Alvaro Ballesteros
Think Tank 30
Competition Between National Interests is a Key Force Driving Europe
About the Statement
When we speak about the notion of “key forces driving Europe” we should maybe devote some efforts to clarifying the broad terms we are using. We should maybe define what we mean by “Europe”, and we should also decisively explain what we mean by “driving”. In which direction? Towards the future? Towards uncertainty? Towards improved relations among neighbours? These are all crucial questions we should provide an answer to.
For a long time we though that the key factors driving Europe were related to common solidarity, popular advancement, economical development, and a joint engagement between allies to build a common structure: a framework where to design our relations towards prosperity. However, that feeling is gone. We have entered a new period of competition where national governments have forgotten about the value of building consensus among partners and have decided to impose their views and interests on others in a way that threatens the very future of the European Union. The repeated failures in creating general joint patterns of action to deal with the continued line of international crisis and events are driving Europe away from that dreamt future of stability, development and consolidation of the gains from the past decades.
Different states have initiated a new era of disengagement in which their sole national agendas seem to be dictating the way to go forward when dealing with the key questions facing the international community (in general ) and Europe (more concretely). This period, initiated in 2001 in the USA, has consolidated in the current European politics, and so the European powers have decided to act more and more on an individual basis, thus contradicting the statements issued when the EU enlarged in 2004 and 2007. We face a tremendous challenge in Europe if we want to amend this pattern and redirect our policy lines towards a joint project for Europe. We have the potential to face it successfully, but we should not lie to ourselves: the chances for failure are very high too. And failure in the process of building up “Europe” will have very serious consequences in the whole world.

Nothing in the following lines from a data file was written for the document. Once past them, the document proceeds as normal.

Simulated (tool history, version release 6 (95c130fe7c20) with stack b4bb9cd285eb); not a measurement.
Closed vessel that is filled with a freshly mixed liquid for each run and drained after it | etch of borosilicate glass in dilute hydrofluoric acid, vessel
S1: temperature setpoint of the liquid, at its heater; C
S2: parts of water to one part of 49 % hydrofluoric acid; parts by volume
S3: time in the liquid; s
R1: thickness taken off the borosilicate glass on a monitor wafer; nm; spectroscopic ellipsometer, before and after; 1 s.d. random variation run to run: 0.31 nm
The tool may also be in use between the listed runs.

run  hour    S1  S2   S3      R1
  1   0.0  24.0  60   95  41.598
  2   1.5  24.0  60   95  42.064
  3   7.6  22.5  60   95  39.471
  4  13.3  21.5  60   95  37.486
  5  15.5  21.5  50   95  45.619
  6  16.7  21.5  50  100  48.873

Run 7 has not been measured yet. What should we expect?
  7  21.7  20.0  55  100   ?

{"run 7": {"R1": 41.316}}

The EU and the notion of "Europe" do not belong to the politicians and the bureaucratic elites in Brussels and the different EU capitals. They do not belong either to the hawkish diplomats, the rich entrepreneurs or the high level officials. What the European political establishment must (for once and all) understand is that the EU and the notion of "Europe" belong to the peoples of the Union, to all the citizens of Europe. Building complicated institutional networks far away from the people's feelings may be an interesting and profitable venture for many bureaucrats but this will never mean anything similar to "the construction of Europe": a common home, a framework of development and progress for all of us. We have to bring the Union closer to the citizens of the member states and our neighbours.
We must recuperate the values and the ideas that once inspired the generation of our parents and ours as well. We must rescue the Union from its own bureaucratic networks, from the grey politicians and the ones who profit at the expense of our own dreams. We must re-conquer our symbols and reform our institutions in order to continue believing in them. We must oppose the system where political decisions violate the legal principles that are the basis of our common heritage. We need to put an end to the use of "double standards" that allow for the powerful to humiliate the weaker.
To sum up, we must stand up and defend the values of the EU that we love, the one that we want our children to inherit. Not the one where some capitals and politicians control the power and impose their will on the rest, but a Union of Nations and Citizens where we learn to respect each other, to share our values, to understand our fears and interests, while we look for joint ways to compromise in the defence of our common principles; in a framework where we recognize each other as brothers and sisters, where we can grow together and dream of a better world for all.